I don’t know how you feel about facts. Maybe you are a Sergeant Joe Friday type and want “just the facts. M’am.” Perhaps you’re more a theoretical person. I believe this world needs both kinds of people, and you can put me down as theoretical or moonstruck or absent-minded or whatever you wish.

The most dramatic example of this collision of two worlds came when I was student teaching with Helen Leach at Oakton High School in 1970. Helen is an editor now for The Manassas Observer. You may hum “It’s A Small World After All” at this point if you wish. Anyhow, as a graduate student, I was full of theories (and other things). Whenever Helen and I were talking about some issue, I’d say something like, “Well, there’s a theory that applies here.”

And Helen would say, “I’m sure there is.”

“What’s the matter, Helen? Don’t you believe in theories?”

“No, I don’t. I believe in facts.”

We never did resolve our differences, but we both survived student teaching and went on to long careers in which we didn’t traumatize too many students, in spite of many of them deserving it richly.
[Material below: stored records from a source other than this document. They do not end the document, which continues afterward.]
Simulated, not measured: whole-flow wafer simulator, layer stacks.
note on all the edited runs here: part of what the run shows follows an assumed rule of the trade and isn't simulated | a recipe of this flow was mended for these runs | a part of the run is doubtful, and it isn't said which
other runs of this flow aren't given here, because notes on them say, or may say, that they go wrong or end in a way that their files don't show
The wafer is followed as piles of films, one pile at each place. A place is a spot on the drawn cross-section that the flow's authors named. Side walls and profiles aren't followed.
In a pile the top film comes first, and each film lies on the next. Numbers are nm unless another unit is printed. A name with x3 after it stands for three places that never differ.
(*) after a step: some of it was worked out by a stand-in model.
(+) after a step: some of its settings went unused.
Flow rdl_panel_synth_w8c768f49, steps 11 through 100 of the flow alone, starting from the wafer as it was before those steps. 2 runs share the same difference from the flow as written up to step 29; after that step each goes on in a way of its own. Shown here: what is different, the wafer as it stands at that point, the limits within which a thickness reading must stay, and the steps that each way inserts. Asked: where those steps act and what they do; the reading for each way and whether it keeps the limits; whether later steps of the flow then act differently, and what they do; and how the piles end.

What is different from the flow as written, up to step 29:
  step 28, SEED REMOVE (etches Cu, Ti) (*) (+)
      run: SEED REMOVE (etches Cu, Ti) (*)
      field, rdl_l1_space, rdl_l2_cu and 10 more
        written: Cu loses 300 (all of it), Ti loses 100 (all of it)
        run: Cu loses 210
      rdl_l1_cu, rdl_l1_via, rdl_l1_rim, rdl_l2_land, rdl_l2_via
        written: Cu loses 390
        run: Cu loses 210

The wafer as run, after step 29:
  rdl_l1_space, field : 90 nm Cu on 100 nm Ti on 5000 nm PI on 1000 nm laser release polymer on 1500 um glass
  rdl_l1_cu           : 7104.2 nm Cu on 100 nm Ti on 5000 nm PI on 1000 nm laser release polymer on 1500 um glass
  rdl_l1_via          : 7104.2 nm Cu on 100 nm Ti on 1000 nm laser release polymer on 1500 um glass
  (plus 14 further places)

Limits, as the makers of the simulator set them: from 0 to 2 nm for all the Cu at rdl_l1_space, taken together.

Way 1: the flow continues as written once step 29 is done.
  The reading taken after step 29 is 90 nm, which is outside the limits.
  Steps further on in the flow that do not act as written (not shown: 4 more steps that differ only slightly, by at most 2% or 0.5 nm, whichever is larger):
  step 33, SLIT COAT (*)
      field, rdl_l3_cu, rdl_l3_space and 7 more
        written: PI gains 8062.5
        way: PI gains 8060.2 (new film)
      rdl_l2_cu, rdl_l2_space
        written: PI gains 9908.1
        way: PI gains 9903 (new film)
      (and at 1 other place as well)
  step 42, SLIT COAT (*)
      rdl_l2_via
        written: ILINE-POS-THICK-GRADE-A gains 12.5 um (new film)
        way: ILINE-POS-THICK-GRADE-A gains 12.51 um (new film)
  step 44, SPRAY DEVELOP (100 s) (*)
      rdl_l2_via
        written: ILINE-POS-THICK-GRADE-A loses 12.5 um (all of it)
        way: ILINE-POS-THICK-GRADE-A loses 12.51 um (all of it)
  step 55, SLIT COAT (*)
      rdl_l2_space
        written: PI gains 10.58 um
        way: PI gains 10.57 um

 Anyhow, this pertains to the present situation in that I still like theories and testing them out no matter how crackpot and benighted they may seem or be. Take the idea (that I read on the internet so I knew that it was true) that turning off your car engine at stoplights and at other times when you’re idling saves gas. I tried this method on both my cars for a tankful of gas and found my mileage was worse, probably because of the gas used by restarting the engine. So facts overcame theory in that case. It should have worked, but it didn’t.

 And so, you’d think that would discourage me from trying to prove any more theories correct. You’d be wrong if you thought so, because I started thinking that if I drove at or below the speed limit and not like a banshee late for a goat sacrifice and coasted whenever possible or prudent, I’d save gas. And money. And the environment. It could be a trifecta of theorizing.

 And I’m here to tell you that it worked! My Impala, which normal gets 17.6 mpg, got 20.1 using this method. I haven’t quite rule out a tank on the Mazda, but I’ll tell you about it when I do.

 I was telling our Children’s Ministry Coordinator, Joanne Hazlett this, and she commented that that’s the way they learn to drive in England, where gas (or petrol) costs four times what it does here. So, I now call this method of driving the Hazlett Method. Be sure to tell Joanna when you see her.

 And so, in this case, facts proved the theory. I’m glad they did, because the bigger kids are starting to make fun of me and beat me up at recess. Being beaten up is a fact I can’t handle.

 Theologically, I think that this pertains because Jesus was not just a theory or an idea or a sprit or a concept. His presence here on Earth was a fact, as was his death on the cross, his resurrection, his teachings, the love of God, the provision for each of us at God’s hand and the community of brother and sisterhood under the benevolent care of the Creator. Let us praise the God who created all tings for facts—and for theories.